The Supreme Court of Wisconsin has held that an offer of the patentee for a stipulated sum to give his services as superintendent and the right to construct *466a patented crematory did not invalidate a contract where the offer applied to all bidders alike (Kilvington v. Superior, 83 Wis. 222 (53 N. W. 487, 18 L. R. A. 45); but in Allen v. Milwaukee, 128 Wis. 678 (106 N. W. 1099, 116 Am. St. Rep. 54, 8 Ann. Cas. 392, 5 L. R. A. (N. S.) 680), the same court held that a contract was invalidated by an offer like the one in Johns v. Pendleton, 66 Or. 182 (133 Pac. 817), on the ground that “the bulk of the patentee’s agreement is for doing the pavement,” and the offer included more than a simple royalty; and a similar offer was repudiated by the decision in Siegel v. Chicago, 223 111. 428 (79 N. E. 280, 7 Ann. Cas. 104). An offer permitting Hassam pavement to be laid upon terms exactly the same as the instant case, except that the price fixed was 42 cents per square yard, was upheld in Reed v. Rockliff-Gibson Const. Co., 25 Okl. 633 (107 Pac. 168, 138 Am. St. Rep. 937), the court saying:

“But we think the law is complied with, in the absence of actual fraud or deception, when specifications are submitted to competitive bidders, although some article is specified which, by reason of the patent on it, is in the hands or under the control of a single bidder, when the contract for performing the work and furnishing the material is let to the lowest and best bidder with the understanding that the patentee would allow the use of his patent and superintend the construction of the work for whoever secured the contract.”

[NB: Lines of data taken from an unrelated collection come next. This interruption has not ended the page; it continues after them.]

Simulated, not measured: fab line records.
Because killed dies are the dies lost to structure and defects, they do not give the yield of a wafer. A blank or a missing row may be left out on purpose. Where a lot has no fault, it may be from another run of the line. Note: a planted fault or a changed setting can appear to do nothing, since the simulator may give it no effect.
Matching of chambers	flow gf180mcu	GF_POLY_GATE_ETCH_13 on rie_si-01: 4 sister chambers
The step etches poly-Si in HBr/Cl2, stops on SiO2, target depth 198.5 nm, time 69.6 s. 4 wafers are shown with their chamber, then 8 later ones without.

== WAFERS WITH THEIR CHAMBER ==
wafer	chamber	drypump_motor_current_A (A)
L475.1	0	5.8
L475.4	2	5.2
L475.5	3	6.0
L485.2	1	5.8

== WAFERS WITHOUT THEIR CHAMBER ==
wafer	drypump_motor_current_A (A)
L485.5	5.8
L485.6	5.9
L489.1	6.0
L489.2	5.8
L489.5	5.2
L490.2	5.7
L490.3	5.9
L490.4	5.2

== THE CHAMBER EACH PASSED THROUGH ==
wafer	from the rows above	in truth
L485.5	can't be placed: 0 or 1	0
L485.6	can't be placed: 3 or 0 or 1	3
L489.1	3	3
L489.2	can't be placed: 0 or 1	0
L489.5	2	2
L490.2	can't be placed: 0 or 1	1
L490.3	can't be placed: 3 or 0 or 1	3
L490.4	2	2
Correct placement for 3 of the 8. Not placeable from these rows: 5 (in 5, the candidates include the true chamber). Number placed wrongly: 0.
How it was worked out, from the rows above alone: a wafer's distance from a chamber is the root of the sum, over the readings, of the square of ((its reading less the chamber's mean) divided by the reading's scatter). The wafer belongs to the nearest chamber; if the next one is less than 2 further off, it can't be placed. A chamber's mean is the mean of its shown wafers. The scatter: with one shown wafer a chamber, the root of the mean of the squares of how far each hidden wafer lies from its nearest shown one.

Our attention has not been directed to any case holding that a contract was impaired by an offer which only imposed the payment of a reasonable royalty for the right to use a patent. Offers including both a license to use the patent and what is equivalent to the personal services of the patentee have been approved in California and Wisconsin, while in the Oklahoma case the use of machinery constituted an additional *467feature. And, finally, offers including not only the right to employ the patent, hut also the services of experts, as well as a part of the material entering into the improvement, have been sustained in the jurisdictions of Oregon, New Jersey, Montana, Idaho, Maryland and Iowa; and like offers have been repudiated in Wisconsin and Illinois, and qualifiedly disapproved in Indiana.

Upon the general question of whether a pavement may be previously selected and alone made acceptable the authorities are about equally divided, both as to numbers and eminence. The courts are practically agreed that an offer embracing only the use of a patent and the payment of a reasonable royalty therefor is not odious, because the evils accompanying a monopoly are reduced to the smallest possible minimum. Offers including both the use of a patent and a part of the material entering into the improvement have caused a divergence of judicial opinion; hut the decided weight of authority is in accord with Johns v. Pendleton, 66 Or. 182 (133 Pac. 817), and the instant case, if for no other reason, is governed by the principle of stare decisis as we find it in Johns v. Pendleton:

The evidence in the case for decision does not disclose any fraud, collusion or unfair dealing on the part of the officers of the municipality.

The -decree of the trial court is therefore affirmed.

Affirmed.

Mr. Chief Justice Moore, Mr. Justice Burnett and Mr. Justice Bean concur.